With opening of Hydro, CSU Spur fills out a “menu” for creativity, collaboration

Close up of the scrim on the CSU Spur Hydro building.

The water-themed Hydro building at CSU Spur opens Friday, Jan. 6, 2023.

When the Hydro building opens on Friday, it will mark the physical completion of the CSU Spur campus in north Denver. The water-themed building, like its neighboring buildings focused on health and food, will support a range of programs and initiatives focused on research, innovation, and interdisciplinary discovery.

Yet the opening of Hydro, the largest of CSU Spur’s three buildings, also rounds out an urban campus that was created as a sort of laboratory aimed at finding new ways to engage, inform, and inspire the broader community.
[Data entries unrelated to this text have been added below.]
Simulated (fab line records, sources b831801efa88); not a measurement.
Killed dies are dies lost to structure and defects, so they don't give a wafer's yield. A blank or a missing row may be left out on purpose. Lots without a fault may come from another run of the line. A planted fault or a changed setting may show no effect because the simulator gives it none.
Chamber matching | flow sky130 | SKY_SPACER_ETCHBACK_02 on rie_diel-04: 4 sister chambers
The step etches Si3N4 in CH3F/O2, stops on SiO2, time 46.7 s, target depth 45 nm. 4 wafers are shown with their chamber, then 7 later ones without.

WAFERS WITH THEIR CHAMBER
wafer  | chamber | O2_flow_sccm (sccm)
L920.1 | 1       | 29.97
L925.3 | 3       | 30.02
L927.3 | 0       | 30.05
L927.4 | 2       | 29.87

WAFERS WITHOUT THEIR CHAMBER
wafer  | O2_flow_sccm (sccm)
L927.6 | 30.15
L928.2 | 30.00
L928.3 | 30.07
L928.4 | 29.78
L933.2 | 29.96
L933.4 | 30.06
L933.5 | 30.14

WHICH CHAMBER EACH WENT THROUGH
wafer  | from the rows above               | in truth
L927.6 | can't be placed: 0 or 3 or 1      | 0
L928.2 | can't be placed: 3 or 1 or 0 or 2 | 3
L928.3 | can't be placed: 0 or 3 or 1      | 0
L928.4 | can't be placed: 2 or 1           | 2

At Hydro, that will happen in part through the use of flexible spaces supporting everything from arts programs and dance performances to hybrid science courses and research symposia. Among these spaces is a theater with a dancer-friendly sprung floor and capacity for 230 people.

Greg Dickinson, chair of CSU’s department of communications studies, has served as a liaison for the College of Liberal Arts in thinking about programs and activities that will connect with Spur’s mission while also strengthening ties to the community. A simple question, he said, guides the approach in looking at ways to represent and celebrate arts, humanities, and social sciences on a campus that is focused on food, water, and health.

“How do we leverage what is happening at Spur to think about values?” he asked. Ultimately, he explained, the work of seeking solutions to critical challenges facing society involves coming to a “deeper” and “more complex” understanding of democracy itself.

Theater space with stadium seating.

The theater in Hydro will have space for more than 200 people to attend lectures, performances, and other events.

One aspect of this is an expansion of the Public Achievement program, through which CSU now works with two high schools in Poudre Valley School District, to Denver high schools in the vicinity of Spur. The program, which involves CSU faculty, staff, and students in various ways as coaches, equips participants to work with their teachers and others to identify and understand an equity challenge in their community and initiate a process to address it. 

On April 27, Hydro’s theater will also serve as the venue for an encore version of the annual ACT Human Rights Film Festival, which will take place in Fort Collins March 29-April 2.

Arts programming will include a week-long summer musical theatre camp for students in middle and high school, musical instruction through a partnership with Take Note Colorado, and an expansion of Kids Do It All, a collaborative musical theatre camp for children ages 7-14 in which participants write a musical and then take charge of developing their work for an end-of-week performance.

Debbie Swann, a senior instructor in CSU’s School of Music, Theatre, and Dance and director of Kids Do It All at Spur, sees such programming as an important part of efforts to make progress in science and technology, and an essential ingredient when thinking about health.

“If you don’t have emotional outlets, you’re not doing the health part,” she said.

The theater and music rehearsal rooms at Hydro add to a “menu” of spaces at CSU Spur meant to foster collaboration and creative problem solving across the arts and sciences, explained Jocelyn Hittle, the associate vice chancellor for CSU Spur and special projects.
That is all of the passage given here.